I have decided to go ahead and end the school year with an engaging project that can be used at the beginning of the new school year. Every year, from September 15th to October 15th, Hispanic Heritage Month is celebrated in the United States. It’s a month to celebrate the Hispanic presence in the US and contributions to the country.
This celebration starts just a week after the school year has started here in Massachusetts. Because it’s so early in the school year, I feel it’s hard to start my class with a project when I am working hard just to make sure everyone understands the routine and dynamic of the class as we get used to new year.
I found a simple project posted on a middle school blog run by Señorita Lona. This past school year, I piggy-backed on her project for creating this poster. I had my third grade students pick a famous Hispanic person from the list below.
They did basic research on Wikipedia to find the person’s full name, date of birth, country of origin, and why the person was famous. They had to pretend they all were alive to be able to write the sentences in the present tense. Due to the limited time I had available for the project, I gave my students the questions in advance that they had to glue on their posters.

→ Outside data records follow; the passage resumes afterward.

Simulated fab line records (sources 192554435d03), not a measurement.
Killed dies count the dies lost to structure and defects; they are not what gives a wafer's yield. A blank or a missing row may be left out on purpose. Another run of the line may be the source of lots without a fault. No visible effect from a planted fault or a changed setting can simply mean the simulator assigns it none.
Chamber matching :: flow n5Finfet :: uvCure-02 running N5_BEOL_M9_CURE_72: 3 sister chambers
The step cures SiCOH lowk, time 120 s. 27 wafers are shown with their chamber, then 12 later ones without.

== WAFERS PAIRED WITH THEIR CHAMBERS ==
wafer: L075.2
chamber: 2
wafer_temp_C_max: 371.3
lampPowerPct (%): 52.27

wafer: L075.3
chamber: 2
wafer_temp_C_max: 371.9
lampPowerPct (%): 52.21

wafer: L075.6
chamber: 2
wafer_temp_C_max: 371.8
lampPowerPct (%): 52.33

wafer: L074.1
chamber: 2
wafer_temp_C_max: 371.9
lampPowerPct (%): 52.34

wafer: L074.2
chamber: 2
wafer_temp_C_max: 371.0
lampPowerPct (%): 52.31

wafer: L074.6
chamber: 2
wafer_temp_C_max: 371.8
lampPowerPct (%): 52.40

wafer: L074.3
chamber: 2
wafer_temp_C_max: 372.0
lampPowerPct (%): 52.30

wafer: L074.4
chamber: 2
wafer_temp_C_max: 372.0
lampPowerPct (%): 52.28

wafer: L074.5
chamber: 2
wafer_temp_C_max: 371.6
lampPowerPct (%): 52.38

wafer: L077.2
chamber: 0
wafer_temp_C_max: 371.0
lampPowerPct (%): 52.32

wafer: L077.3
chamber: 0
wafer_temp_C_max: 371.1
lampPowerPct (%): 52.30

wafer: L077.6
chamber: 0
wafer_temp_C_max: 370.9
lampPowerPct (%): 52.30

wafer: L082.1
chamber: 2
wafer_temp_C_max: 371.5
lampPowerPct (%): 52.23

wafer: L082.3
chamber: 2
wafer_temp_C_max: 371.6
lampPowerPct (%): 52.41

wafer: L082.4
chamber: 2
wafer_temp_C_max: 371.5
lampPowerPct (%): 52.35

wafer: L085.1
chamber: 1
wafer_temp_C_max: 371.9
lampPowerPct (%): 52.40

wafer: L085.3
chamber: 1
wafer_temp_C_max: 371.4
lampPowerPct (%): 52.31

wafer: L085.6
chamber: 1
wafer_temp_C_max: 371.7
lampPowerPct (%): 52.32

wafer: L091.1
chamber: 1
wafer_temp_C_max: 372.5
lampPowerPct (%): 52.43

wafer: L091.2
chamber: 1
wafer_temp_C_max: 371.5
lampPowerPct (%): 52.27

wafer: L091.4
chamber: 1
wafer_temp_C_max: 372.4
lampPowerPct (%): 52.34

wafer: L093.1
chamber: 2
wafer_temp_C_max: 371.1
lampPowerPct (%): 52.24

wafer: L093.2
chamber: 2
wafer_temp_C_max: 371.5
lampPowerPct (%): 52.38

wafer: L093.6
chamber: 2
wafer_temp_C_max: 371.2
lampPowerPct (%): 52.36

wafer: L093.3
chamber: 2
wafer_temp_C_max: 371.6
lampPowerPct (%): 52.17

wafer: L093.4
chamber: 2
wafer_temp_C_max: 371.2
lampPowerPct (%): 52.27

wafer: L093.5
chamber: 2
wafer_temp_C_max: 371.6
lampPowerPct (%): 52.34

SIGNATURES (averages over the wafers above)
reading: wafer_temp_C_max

After getting all the information together, they had to answer using full sentences and decorate their posters.
Many of the students worked in pairs during this project. We recorded their voices with one being the interviewer and the other one being the interviewee, using a free version of the app called “Voice Record.” Then I created the QR codes with a free program called “QR code.” I plan to display the posters around the school in September and invite family members, school staff, and faculty to use their devices to listen to the children reading their interviews. That will be a starting point for my students to help celebrate Hispanic Heritage Month in my school.
This game has been motivating my second graders a lot lately. We did a unit on family members, we talked about the diversity in families, and they then described their own immediate families orally and in a small written project. I modified the well known game called “Who Stole the Cookie for the Cookie Jar?” to support this unit. Instead of a cookie, I printed a picture of an empanada. This added a small cultural twist to the game (and made me hungry for Colombian comfort food…).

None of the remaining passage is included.